Logs, metrics and traces are equally useless

Every signal from applications or infrastructure is useless, in the distributed system era aggregation matters.

The ability to combine logs, metrics and, traces together is the key takeaway here.

Kubernetes spin ups too many containers to allow us to stream or tail a log fail.

Even cloud providers offer too many virtual machines to enable us to tail logs.

A centralized place where to store all of them is a great start, but you need to experience and learn how to combine the metrics you are ingesting to increase the visibility over your system.

If you instrument your code with opentracing, for example, you can get the trace_id and attach it to your log to associate it with the trace itself. It can also work as the lookup key for troubleshooting.

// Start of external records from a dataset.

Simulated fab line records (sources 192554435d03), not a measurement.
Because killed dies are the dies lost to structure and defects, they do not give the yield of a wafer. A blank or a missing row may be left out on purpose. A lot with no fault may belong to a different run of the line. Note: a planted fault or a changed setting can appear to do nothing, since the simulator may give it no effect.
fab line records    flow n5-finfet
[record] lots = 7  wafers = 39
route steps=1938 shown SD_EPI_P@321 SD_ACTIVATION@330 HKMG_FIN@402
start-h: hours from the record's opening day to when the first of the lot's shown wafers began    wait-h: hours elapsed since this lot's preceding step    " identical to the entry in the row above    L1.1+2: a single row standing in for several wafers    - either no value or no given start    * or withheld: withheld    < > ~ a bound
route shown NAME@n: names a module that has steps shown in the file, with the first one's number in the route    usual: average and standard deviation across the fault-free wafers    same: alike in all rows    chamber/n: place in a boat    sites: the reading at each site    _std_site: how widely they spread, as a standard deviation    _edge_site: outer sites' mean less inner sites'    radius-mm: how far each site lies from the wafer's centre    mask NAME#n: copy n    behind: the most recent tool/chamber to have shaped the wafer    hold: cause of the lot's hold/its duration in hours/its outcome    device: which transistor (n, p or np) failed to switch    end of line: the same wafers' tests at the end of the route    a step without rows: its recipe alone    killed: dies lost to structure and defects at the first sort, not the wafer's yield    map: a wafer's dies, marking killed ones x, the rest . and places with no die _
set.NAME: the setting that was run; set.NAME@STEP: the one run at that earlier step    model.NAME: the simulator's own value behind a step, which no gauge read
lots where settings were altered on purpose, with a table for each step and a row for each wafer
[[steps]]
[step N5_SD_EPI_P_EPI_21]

If you get some weird logs, you will know from where it comes. With opentracing, this is still a bit of a mess the specification recently added explicit support to extract TraceId and SpanId from the SpanContext. It is currently not implemented in a lot of implementation. I recently started a conversation in the opentracing-go project to figure out how to apply it because currently it depends from what tracer you are using and it is an essential regression for the specification itself that should hide it by design.

Using Jaeger this is the way to do it:

if sc, ok := span.Context().(jaeger.SpanContext); ok {
  sc.TraceID()
}

Using Zipkin:

zipkinSpan, ok := sp.Context().(zipkin.SpanContext)
if ok == true && zipkinSpan.TraceID.Empty() == false {
  w.Header().Add("X-Trace-ID", zipkinSpan.TraceID.ToHex())
}

To get back in track, I wrote this article because I saw this problem and this inclination speaking with friends, colleagues and other devs, we are now good (or just better) storing high cardinality values but save them inside a database doesn’t give us any value it is all about how we use them.

Correlation brings your alert to a different level. You probably have an alarm to measure how much disks you still have.

An alert on the only CPU usage can be very frustrated even more if it happens too often and a lot of time you restart a container or a node to make it work because at 2 am you can’t fix the cause. You can investigate what matters to fill an issue on GitHub.

Every automation tools can make your work leaving you free to sleep. It can probably fill out the issue.

Combining the CPU with the time for the system to recover from a node restart can make your alert smart enough to wake you up when it is not able to fix itself leaving you ready for more acute and trivial problems.

Conclusion

It is a pretty straightforward concept, but yes, everything is useless if you store data without getting values out of them doesn’t matter if they are logs, metrics or traces. The real value is not in a single one of them, it is in how do you aggregate them together because a complex simple doesn’t explain itself over one signal.